Tuesday, February 21, 2012

The Time Machine

If you want to know how life was before the internet, you don't really need to travel through time or even go any further than last Sunday's Goya film awards in Madrid. For the president of the Spanish film academy the web is still a thing of the future, not of the present. Just as well for him, then, that one of the first acts of the Rajoy government was to approve the regulation of the anti piracy Ley Sinde. Spain's cinema industry can still continue to regard the internet as the enemy, rather than as a business opportunity.

The trouble is that the new government may not be helpful in other ways. There were several references in the ceremony to the important role played by the national television company, RTVE, in the production of many Spanish films. That could well be about to change, the state broadcaster is in deep financial trouble with the future of many of its flagship programmes in doubt. The Partido Popular has little sympathy for the Spanish film industry in general, some remarks in speeches at the ceremony about not forgetting the victims of Franco's repression or in defence of public education were unlikely to go down well with the PP politicians present.

As for the awards themselves, the big winner this year was Enrique Urbizu's thriller No habrá paz para los malvados (No Rest for the Wicked). The result was a little unexpected, this year's ceremony was supposed to be one of reconciliation between the academy and Pedro Almodóvar, the latter having decided to show up this time in the expectation that someone would scream "Peeedrrro" from the stage when the award for the best film was handed out. But La piel que habito (The Skin I Live In) didn't do particularly well as some of the major awards went to Urbizu's film.

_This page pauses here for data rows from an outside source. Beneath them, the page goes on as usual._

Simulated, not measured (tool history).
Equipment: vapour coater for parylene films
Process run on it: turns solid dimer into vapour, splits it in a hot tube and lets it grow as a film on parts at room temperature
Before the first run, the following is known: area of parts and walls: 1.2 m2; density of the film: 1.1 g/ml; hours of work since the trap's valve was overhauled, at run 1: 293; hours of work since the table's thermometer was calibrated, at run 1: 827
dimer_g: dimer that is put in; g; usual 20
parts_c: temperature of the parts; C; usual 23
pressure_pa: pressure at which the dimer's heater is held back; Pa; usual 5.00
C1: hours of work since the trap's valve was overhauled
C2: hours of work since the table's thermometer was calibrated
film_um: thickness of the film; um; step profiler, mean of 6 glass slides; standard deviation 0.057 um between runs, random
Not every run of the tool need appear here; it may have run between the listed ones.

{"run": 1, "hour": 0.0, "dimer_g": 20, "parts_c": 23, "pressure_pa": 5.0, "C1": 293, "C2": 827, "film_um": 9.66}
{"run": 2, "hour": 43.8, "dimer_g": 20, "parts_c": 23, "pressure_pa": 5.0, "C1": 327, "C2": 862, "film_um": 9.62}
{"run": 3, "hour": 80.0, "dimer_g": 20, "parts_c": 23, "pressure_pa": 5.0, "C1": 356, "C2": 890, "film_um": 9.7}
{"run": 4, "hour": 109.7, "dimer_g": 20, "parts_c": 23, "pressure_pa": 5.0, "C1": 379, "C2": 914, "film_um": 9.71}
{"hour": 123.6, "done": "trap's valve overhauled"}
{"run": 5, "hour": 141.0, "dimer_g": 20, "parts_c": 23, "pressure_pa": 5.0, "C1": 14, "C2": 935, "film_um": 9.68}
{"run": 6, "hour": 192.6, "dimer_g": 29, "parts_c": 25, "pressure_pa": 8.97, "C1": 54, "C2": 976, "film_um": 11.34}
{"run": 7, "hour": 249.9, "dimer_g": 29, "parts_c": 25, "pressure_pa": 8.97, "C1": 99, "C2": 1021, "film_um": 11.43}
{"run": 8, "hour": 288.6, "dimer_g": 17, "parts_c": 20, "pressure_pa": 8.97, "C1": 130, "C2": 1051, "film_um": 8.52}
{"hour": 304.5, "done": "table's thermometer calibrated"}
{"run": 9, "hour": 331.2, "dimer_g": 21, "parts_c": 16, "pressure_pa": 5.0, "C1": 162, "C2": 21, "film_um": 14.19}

No habrá paz para los malvados is one of the few nominated films that I've managed to get to see this time. It's not a bad film, and Jose Coronado was a worthy winner of the best actor award for his portrayal of the corrupt cop attempting to deal with the only living witness of his crimes. But in general I found the film a bit difficult to follow, nor is the idea behind it so original for it to stand out. I can't compare it with the Almodóvar film, because the accumulated prejudices of the past few years (with the sole exception of Volver) mean that Pedro's latest release usually ends up near the bottom of my list of films to see.

Yesterday I went to see Iciar Bollaín's latest film, Katmandú un espejo en el cielo. I like most of her work but had lower expectations of this story concerning the attempts of a Catalan teacher to set up a school in Kathmandu for poor children from the shanty towns. Inspired by, rather than directly based on, a true story perhaps it was the trailer that led me not to expect too much. Looking like a mixture of Himalayan travelogue with a bit of social content mixed in. You shouldn't rely too much on trailers, and the film is significantly better than that image although still lacking for me the impact of other Bollaín productions like También la lluvia or Te doy mis ojos.


Ferrolano said...

A better film review than most of the professional ones that I have read.

Graeme said...

Thanks Ferrolano. BTW, I went to see another of the nominated films that failed to win many prizes yesterday; Blackthorn. I thoroughly enjoyed it, more than No Rest for the Wicked, and I can't understand why it did so badly in the Spanish box office.